04 November, 2006

Lack of rules in the blogging world

Brian Ashby has written a piece in Emirates Today about freedom of speech in the blogging world. The main point of his piece is that any Tom, Dick or Layla can spread all kinds of erroneous information through blogging, free of the legal framework that constrains traditional media.

His conclusion . . .

It is because of blogging’s lack of rules, therefore, that the Pentagon has had to launch its new team to fight the bloggers on their own terms. It is also this lack of rules that is currently blocking blogging’s future success.

Without development, sophistication and maturity, it will never possess the power or authority of existing media.

While the cost for this necessary evolution must not be an overzealous restraint on its essence – freedom of speech is a human right – responsible free speech is a necessity for living in any society.

. . . seems to be suggesting that some sort of restraint, “responsible free speech”, needs to be put in place, although not one that is “overzealous” . At least that’s the way it reads to me. What do you think?

My opinion is that the Internet has been uncensored so far (at least in most of the world) and society hasn’t collapsed, so why start now? Far better to encourage people to participate in the Internet, understand its flaws and pitfalls, so they can discriminate for themselves between reliable and unreliable sources.


marwan said...

What a load of bull.

"...the difference is because they have evolved over so many years, checks and balances have been built into the system...

Radio, newspaper and TV content is
created by staff that have been schooled and trained in

News and opinion is identified and segregated while the staff monitor and control unfettered content..."

Even in the unfettered West I don't trust the media, but I doubly mistrust the UAE equivalent because we never get anything remotely approaching the real story.

Why should we attach credibility to the newspapers, who rip off our blogs, parrot press releases, censor pertinent information, and protect individuals of importance?

And this is all very rich coming from the Emirates Today. I'd sooner quote Lonelygirl15 as a news source than any local rag.

Lirun said...

i think journalism in its race to deliver well reviewed.. considered.. supported facts in real time is doing an excellent job in the circumstances but with only very limited success in absolute terms..

i know very few bloggers who pretend to be journalists and i think the mainstream media has no place seeking to curb what effectively constitutes a microweb of open book thought journals..

just as we are entitled to have uncensored conversations - i cannot see why we should lose ourr liberties in their digital incarnation..

if anything.. i would suggest that the meanstream media and the political establishment is perchance a little threatened by our heightened ability to now sift through disinformation - as we are increasingly able to denounce false news - whereas in the past we had little chance to do so..

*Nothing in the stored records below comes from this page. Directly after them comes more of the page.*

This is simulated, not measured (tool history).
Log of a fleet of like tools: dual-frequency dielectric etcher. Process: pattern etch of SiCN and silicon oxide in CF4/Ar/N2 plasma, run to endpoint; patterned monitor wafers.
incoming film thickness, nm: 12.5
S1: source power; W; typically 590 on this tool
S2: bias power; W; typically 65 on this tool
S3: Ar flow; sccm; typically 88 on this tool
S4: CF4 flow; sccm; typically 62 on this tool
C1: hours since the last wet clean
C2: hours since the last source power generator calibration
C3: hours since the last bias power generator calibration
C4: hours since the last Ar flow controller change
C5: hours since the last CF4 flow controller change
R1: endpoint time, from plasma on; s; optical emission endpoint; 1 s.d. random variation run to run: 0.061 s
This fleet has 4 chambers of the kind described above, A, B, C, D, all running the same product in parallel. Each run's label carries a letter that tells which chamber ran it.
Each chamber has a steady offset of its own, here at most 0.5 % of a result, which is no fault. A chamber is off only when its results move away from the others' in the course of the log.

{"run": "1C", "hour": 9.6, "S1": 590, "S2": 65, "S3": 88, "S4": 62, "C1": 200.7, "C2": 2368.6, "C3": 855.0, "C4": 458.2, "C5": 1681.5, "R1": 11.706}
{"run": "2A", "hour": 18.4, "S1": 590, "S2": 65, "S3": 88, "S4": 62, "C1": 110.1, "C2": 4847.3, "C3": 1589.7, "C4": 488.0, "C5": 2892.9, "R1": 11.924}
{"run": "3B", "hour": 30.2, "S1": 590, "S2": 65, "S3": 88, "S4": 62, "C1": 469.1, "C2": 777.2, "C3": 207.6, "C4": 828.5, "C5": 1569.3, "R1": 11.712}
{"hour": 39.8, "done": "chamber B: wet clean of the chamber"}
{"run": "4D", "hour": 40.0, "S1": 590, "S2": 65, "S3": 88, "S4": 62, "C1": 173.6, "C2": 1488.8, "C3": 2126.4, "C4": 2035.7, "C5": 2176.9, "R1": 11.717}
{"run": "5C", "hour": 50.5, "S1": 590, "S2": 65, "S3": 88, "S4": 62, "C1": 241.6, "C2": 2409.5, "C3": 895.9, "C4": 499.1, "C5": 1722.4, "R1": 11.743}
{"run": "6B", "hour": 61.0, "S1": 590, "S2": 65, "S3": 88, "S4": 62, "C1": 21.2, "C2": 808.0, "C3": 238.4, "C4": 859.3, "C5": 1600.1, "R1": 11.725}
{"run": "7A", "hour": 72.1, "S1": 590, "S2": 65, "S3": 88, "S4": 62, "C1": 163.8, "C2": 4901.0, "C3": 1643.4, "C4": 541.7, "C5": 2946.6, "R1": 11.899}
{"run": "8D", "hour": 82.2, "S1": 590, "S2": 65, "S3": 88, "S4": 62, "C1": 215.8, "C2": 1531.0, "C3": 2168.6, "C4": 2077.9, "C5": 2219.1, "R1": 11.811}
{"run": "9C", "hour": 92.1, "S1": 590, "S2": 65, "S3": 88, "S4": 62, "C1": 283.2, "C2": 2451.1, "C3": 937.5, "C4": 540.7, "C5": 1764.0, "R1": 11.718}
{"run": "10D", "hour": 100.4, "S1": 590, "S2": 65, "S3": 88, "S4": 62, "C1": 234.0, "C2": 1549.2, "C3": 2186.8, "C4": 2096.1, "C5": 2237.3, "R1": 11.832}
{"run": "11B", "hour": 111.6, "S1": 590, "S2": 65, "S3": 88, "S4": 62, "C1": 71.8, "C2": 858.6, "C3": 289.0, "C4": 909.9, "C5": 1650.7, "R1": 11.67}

it would come as no surprise to me if history will describe the early 2000s as the bloggers revolution.. the global impact of these opening channels (i believe) is vastly underestimated..

good luck to them.. i empathise with their passion.. i too am trying to will it to be sunny this afternoon and also trying to will my mortgage to instantly pay itself.. you never know.. it could happen :D

bizzwhizz said...

ha ha cuz other media is organized its easy to rig it, blogging is one area where freedom lies where open debates are born .. so please you sophisticated patrons of media let it be..

secretdubai said...

In the UAE, nearly all bloggers practice careful self-censorship to stay on the right side of the laws here.

Worldwide, any prominent blogger also remains within the the laws of their country: in terms of defamation, or obscenity. Otherwise they can and do prosecution, same as any professional publication.

Then let's not forget the myriad of bloggers who are also professional journalists in their "day jobs", worldwide and in the UAE. The idea of bloggers as some semi-educated rabble of unprofessional loose cannons is just naive. Frankly it's wishful thinking: put out by old-school journalists who possibly feel threatened by a new media that they haven't got to grips with yet, encouraged by their management who are freaking out over plummeting ad revenues and the rise of online.

Very few people in the UAE trust Emirates Today's reporting (least of all the people who actually write it, most of whom have fled in droves since the paper launched). It is a known goverment mouthpiece that spins stories to the pro-Mo line and ignores many negative stories.

Whereas bloggers like The Emirates Economist and Grapeshisha blog news from a myriad of sources, including plenty of material that would never see the light of day in a heavily censored, pro-Mo rag like the Today. The EE may not be a journalist, but he is clearly well-informed and intelligent, his comment is balanced and not pushing any party line, and as a result he has my trust. ET does not, and never will.

fellow atheist said...

I second sd, wholeheartedly. It is not that they are threatened though. I think a lot of old-school journalists simply don't appreciate the impact of blogs quite yet. They see people talking about it.. they read about it and write about it even.. but they don't really get it.

A really good example of how blogging is evolving can be given by looking at wikipedia. To even explain to a 60-year old pen and pad journalist how a group of volunteers around the world are able to put together a true encyclopedia with peer fact-checking. Imagine that! This is the closest thing to Isaac Asimov's "Foundation" series. A true science fiction story.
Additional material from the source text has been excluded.